To combine the best features of DWH (structured, manageable, high performance analytics) and Data Lake (scalability, handling heterogeneous data), the Data Lakehouse approach was developed. This architecture combines the flexibility of data lakes with the powerful processing and management tools typical of traditional warehouses, striking a balance between storage, analytics and machine learning. Data Lakehouse is a synthesis of data lakes and data warehouses, combining the flexibility and scalability of the former with the manageability and query optimization of the latter.
Data Lakehouse is an architectural approach that seeks to combine the flexibility and scalability of data lakes with the manageability and query performance of data warehouses (Fig. 8.1-9).
Key features of the Data Lakehouse include:
Open storage format: using open formats for data storage, such as Apache Parquet, provides efficiency and query optimization.
Read-only schema: in contrast to the traditional approach of a write-only schema in DWH, Lakehouse supports a read-only schema, which allows more flexibility in managing the data structure.
Flexible and scalable: supports storage and analysis of structured and unstructured data, providing high query performance through storage-level optimization.
Data Lakehouse offers a compromise solution that combines the benefits of both approaches, making it ideal for modern analytic workloads that require flexibility in data processing.

The idea of modern data warehouses seems simple: if all the data is in one place, it is easier to analyze it. However, in practice everything is not so smooth. Imagine that a company decides to completely abandon the usual accounting and management systems (ERP, PMIS, CAFM or others), replacing them with one huge data lake to which everyone has access. What will happen? Most likely chaos will ensue: data will be duplicated, contradictory, and critical information will be lost or corrupted. Even if the data lake is used only for analytics, without proper management, it will be severely compromised:
- Data is difficult to understand: in conventional systems, data has a clear structure, but in a lake, it is just a huge accumulation of files and tables. To find something, specialist has to Fig. out what each row and column is responsible for.
- Data can be inaccurate: if many versions of the same information are stored in one place, it is difficult to know which version is up to date. As a result, decisions are made based on outdated or erroneous data.
- It is difficult to prepare data for work: the data must not only be stored, but also presented in a convenient form – in the form of reports, graphs, tables. In traditional systems this is done automatically, but in data lakes it requires additional processing.
The bottom line is that each data warehousing concept has its own characteristics, processing approaches and business applications. Traditional databases focus on transactional operations, data warehouses (DWH) provide a structure for analytics, data lakes (Data Lake) store information in raw form, and hybrid warehouses (Data Lakehouse) combine the advantages of DWH and Data Lake (Fig. 8.1-10).

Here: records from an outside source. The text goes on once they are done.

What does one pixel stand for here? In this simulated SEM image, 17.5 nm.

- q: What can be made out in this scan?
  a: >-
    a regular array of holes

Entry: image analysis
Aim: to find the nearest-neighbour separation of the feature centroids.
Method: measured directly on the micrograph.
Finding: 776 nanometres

Choosing a storage architecture is a complex process, depending on business needs, information volume and analytics requirements. Each solution has its pros and cons: DWH provides structure, Data Lake provides flexibility, and Lakehouse provides a balance between the two. Organizations are rarely limited to a single data architecture.
Regardless of the chosen architecture, automated data management systems are significantly superior to manual methods. They minimize human errors, speed up information processing, and ensure transparency and traceability of data at all stages of business processes.
And while centralized data warehouses have already become an industry standard in many areas of the economy, the situation in construction remains fragmented. Data here is distributed across different platforms (CDE, PMIS, ERP, etc.), which makes it difficult to create a unified picture of what is happening and requires architectures capable of integrating these sources into a holistic, analytically usable digital environment.